UNITED STATES of America, Plaintiff-Appellee,
Kirk E. BINTZLER, Defendant-Appellant.
United States Court of Appeals, Seventh Circuit.
Argued April 25, 1995.
Decided May 19, 1995.
56 F.3d 67
NOTICE: Seventh Circuit Rule 53(b)(2) states unpublished orders shall not be cited or used as precedent except to support a claim of res judicata, collateral estoppel or law of the case in any federal court within the circuit.
Before FLAUM, RIPPLE and KANNE, Circuit Judges.
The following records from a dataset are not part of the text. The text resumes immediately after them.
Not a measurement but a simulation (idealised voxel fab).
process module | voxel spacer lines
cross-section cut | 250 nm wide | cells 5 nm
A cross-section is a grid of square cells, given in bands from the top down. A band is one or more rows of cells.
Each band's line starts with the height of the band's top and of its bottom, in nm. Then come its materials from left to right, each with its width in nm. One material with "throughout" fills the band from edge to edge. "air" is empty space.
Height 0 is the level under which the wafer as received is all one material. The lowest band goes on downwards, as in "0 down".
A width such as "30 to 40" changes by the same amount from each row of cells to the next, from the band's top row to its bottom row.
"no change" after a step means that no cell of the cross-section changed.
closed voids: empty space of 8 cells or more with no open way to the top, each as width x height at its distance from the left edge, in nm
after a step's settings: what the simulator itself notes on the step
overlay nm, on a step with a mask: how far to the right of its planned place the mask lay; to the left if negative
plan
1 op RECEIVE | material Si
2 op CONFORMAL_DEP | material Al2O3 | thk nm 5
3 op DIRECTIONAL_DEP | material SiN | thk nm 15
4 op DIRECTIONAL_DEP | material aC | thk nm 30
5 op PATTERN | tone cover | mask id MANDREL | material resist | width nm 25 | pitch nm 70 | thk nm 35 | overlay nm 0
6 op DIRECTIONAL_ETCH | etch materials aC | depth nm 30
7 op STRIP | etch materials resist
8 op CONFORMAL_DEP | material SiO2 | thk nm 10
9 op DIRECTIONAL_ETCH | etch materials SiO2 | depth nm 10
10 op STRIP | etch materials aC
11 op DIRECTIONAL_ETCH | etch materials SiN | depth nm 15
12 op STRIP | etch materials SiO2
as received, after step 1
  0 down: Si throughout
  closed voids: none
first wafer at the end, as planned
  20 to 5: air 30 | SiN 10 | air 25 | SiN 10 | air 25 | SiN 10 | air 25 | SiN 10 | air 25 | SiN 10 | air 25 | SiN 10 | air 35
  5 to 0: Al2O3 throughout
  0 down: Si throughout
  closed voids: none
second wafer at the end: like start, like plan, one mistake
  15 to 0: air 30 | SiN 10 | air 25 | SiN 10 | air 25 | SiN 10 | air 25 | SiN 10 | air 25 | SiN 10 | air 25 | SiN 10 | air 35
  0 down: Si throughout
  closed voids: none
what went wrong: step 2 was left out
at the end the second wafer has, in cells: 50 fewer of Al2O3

Kirk E. Bintzler pleaded guilty to being a felon in possession of a firearm in violation of 18 U.S.C. Sec. 922(g), and was sentenced to 75 months in prison. On appeal Bintzler challenges the district court's two-level upward adjustment in his base sentencing offense level under U.S.S.G. Sec. 3C1.1 for obstruction of justice. He also challenges the district court's denial of a three-level downward adjustment in his base sentencing offense level under U.S.S.G. Sec. 3E1.1 for acceptance of responsibility. Because the district court properly determined Bintzler's sentence, we affirm its judgment.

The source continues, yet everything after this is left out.